Conscious of the HFC phasedown and the importance of energy efficiency to a food retailer’s bottom line, Petar Lujic, owner of IGA Market Central, opted for a CO2 transcritical HVAC&R system in the new supermarket to secure his business for the future and gain a competitive advantage. Accelerate Australia & NZ reports.

Lujic is the CEO of Kamen Group, a business involved in the development of supermarkets, liquor outlets, hotel accommodation and other various types of property.

With over 25 years of experience in various segments of the retail industry, Lujic established the Kamen Group in 2012 and entered Australia’s independent retail sector, opening IGA Market Central at Wentworth Point, western Sydney, in November 2017.

Independent Grocers of Australia (IGA) is an Australian chain of supermarkets. Metcash owns IGA itself, but individual IGA stores are independently owned. The Kamen Group owns the IGA store at Wentworth Point.

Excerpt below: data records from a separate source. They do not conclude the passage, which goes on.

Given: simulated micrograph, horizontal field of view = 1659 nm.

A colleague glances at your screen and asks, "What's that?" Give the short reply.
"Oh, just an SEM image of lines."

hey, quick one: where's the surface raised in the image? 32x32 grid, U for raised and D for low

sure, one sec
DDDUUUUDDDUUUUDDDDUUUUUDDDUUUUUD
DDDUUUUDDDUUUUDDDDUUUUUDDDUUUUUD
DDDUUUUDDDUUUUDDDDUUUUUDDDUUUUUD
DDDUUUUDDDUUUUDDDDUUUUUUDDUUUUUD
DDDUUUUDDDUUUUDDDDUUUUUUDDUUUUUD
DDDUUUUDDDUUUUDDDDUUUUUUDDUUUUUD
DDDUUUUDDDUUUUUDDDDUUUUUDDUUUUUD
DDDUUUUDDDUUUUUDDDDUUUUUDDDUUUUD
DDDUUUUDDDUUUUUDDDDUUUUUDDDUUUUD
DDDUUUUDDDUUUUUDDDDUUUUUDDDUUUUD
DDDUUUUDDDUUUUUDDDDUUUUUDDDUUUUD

As an independent retailer, Lujic’s decision to use natural refrigerants at the IGA store is instructive and inspiring to others. Though thoroughly experienced in the retail and property development industry, Lujic’s knowledge of refrigeration technology was limited at the outset of his work on IGA Market Central.

Starting nearly from scratch, Lujic learned about the current state of HVAC&R technology, its impact on the environment and ultimately its future impact on his business.

This resulted in an opportunity to future-proof his business – with the help of trusted partners – while at the same time reducing the energy consumption of the HVAC&R side of his business.

Competitive advantage

For any small and medium-sized enterprise, seizing any competitive advantage over larger-sized companies is crucial for business success. Using natural refrigerants is one of the ways to do so – and Lujic found it.

“It’s simple. Being a small player in the pack here, as we’ve tried to expand, what we’ve tried to look at is to say, ‘well, we can’t compete with the size and what not. But what we need to do is to try and be smarter about the way we not only operate our existing business, but to try and expand our business where possible’,” Lujic said.

“It means that we can focus far more on running our business as opposed to worrying about the efficiency or replacing the equipment and changing refrigerants. That’s it.

Petar Lujic, IGA Market Central on adopting natural refrigerants

Phasing out HFCs

His journey began by identifying what is traditionally the largest portion of a food retailer’s operating costs: the refrigeration system.

Lujic, by his own admission, has little technical knowledge with respect to refrigeration systems. As he conducted his own research, however, he found that certain types of refrigerant gases were going to be phased out, possibly exposing his business to the risk of costly equipment replacement in the near future.

On 1 January 2018, the Australian government began implementing a phase down of HFCs under its Ozone Protection and Synthetic Greenhouse Gas Management (OPSGGM) programme. As Lujic looked into the phasedown, it became clear that there was an opportunity to be gained from selecting a CO 2 transcritical system for the Wentworth Point store.

“There’s no crystal ball obviously,” Lujic stated, “but I think ultimately it’s about how much you can invest today to offset for the future”.

For businesses that are heavy users of refrigeration in Australia, the cost of HFC-based systems will inevitably rise over the next several decades as supplies become scarcer.

For the IGA Market Central store, finding the right partner was key for Lujic, who could only dedicate limited resources to the implementation, management, and maintenance of new technology.

“In this instance, it was Baker Refrigeration,” said Lujic, referencing Perth-based installation contractor AJ Baker & Sons Pty Ltd. The company has been very active with natural refrigerant system installations in Australia over the past few years, especially with transcritical CO 2 systems.

“They have assisted us and guided us to give us the direction of where we should go and how we should approach this.”

In November 2017, the IGA Market Central store opened at Wentworth Point. One transcritical CO2 rack system provides the refrigeration and freezing needs for the entire 1,460m2 of store trading area.

Lujic is proud of the installation and encourages his staff to communicate this pride in harnessing natural refrigerants to customers as much as possible.

“Natural refrigerants are being used across the whole store,” Lujic said in an interview conducted at ATMOsphere Australia.

“For every component of refrigeration, from back of house to front of house in our signature pieces like the delicatessen, we are encouraging our staff not only to reinforce the message but also to educate the customer that we are doing the right thing for the environment by making sure that we implement and execute the delivery of natural refrigerants,” he said.

However, Lujic reflects, continuing changes in external circumstances are inevitable.

“The reality is that there’s always going to be constraints, changes of government, and there probably will be a reintroduction of a carbon tax at some point,” he said.

“The only way to try and counter attack that is to be proactive and do what we’ve done. That’s why we’ve gone down the path of natural refrigerants.”

“It means that we can focus far more on running our business as opposed to worrying about the efficiency or replacing the equipment and changing refrigerants. That’s it.”